So now that everyone knows how to make a calibrated camera profile, it’s time to take it another step. You can see the added benefit of accuracy that camera profiles bring to Lightroom, but photography is supposed to be a creative art, so let’s manipulate the system.
Camera profiles were originally created to mimic the standard picture styles built in to Canon and Nikon cameras. To that extent nothing precludes you from creating a custom profile that reflects your personal style. Starting with a standard calibration recipe, you can manipulate the colors and curve to bend your RAW data to your will, before you even have to start making adjustments in the Develop Module.
First, let’s look at an easy way to accomplish this, by leveraging presets to do the heavy work for you. If you already have your own personal look saved as a preset, you are one step ahead; otherwise you will need to save a preset from the image that you want to attempt to duplicate the look. Go ahead and fire up Lightroom and apply your preset of choice to you color checker image:
Now you want to save a new preset from it, including only the basic and color adjustments:
We remove all sharpening, split-toning and local adjustments from this preset, as the DNG Profile Editor really only works with colors. You will have to redo these adjustments when you edit a processed file, but your correct color balance will be automatically applied. Go ahead and click Create.
Once you have saved your new preset, you will want to open one of your color checker images. Now apply your preset to said image:
Now is the hard part … adjusting the image to make sure there is no color cast affecting the white and gray patches on the card. Also be sure that no patches are over exposed. If there is a color cast or overexposure in the image after you process, DNG Profile editor will reject the film. Now you will want to export to a Tiff file. Bring up the contextual menu (Control + click or right click) choose Export >>> Export … :
Export your Tiff with the following settings: Color Space: ProPhotoRGB, Compression: None, Bit Depth: 16 bits/component:
This will export a Tiff file with as much information as possible while baking the preset’s settings into the image.

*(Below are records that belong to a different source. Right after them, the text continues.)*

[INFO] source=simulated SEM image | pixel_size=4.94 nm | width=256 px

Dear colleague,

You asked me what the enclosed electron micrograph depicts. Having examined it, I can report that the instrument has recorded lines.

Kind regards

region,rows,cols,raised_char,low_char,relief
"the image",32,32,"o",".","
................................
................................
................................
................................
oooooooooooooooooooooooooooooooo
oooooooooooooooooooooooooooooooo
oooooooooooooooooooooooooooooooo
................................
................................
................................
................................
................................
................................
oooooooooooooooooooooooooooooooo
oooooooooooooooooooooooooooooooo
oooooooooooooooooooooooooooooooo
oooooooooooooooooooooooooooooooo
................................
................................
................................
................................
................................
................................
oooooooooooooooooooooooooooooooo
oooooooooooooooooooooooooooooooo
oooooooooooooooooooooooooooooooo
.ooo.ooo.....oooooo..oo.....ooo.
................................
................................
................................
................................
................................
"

Once the Tiff is exported, you will want to import the image back into your Lightroom catalog. Click File >>> Import Photos From Disk … :
Once the dialog opens, browse to the location where you exported the Tiff file:
Click Choose. The Import dialog will open:
Import with a 1:1 preview so you can inspect the image – make sure no develop settings are applied.
Once it is back in the system, double check the color and exposure, if it doesn’t look right, trash the file and reprocess. If everything looks good, and you are ready to see if the DNG Profile Editor will accept your efforts, go ahead and export the image as a DNG. Bring up the contextual menu again and select Export >>> Export to DNG:
Save the DNG file in whichever folder you want:
We took the Tiff to DNG route to bake in your custom colors as a Tiff and then wrap it back up in a DNG so the Profile Editor can use the file.
Go ahead and open Adobe DNG Profile Editor and keep Lightroom running, because you may end up needing it. Go ahead and open the DNG file you have just created, click File >>> Open DNG Image:
Browse to the location of the DNG file you just made:
It now opens in the DNG Profile Editor.
The image may look a bit funny to you, but that is because none of the adjustments that Lightroom performs will be visible. We will worry about that in a moment.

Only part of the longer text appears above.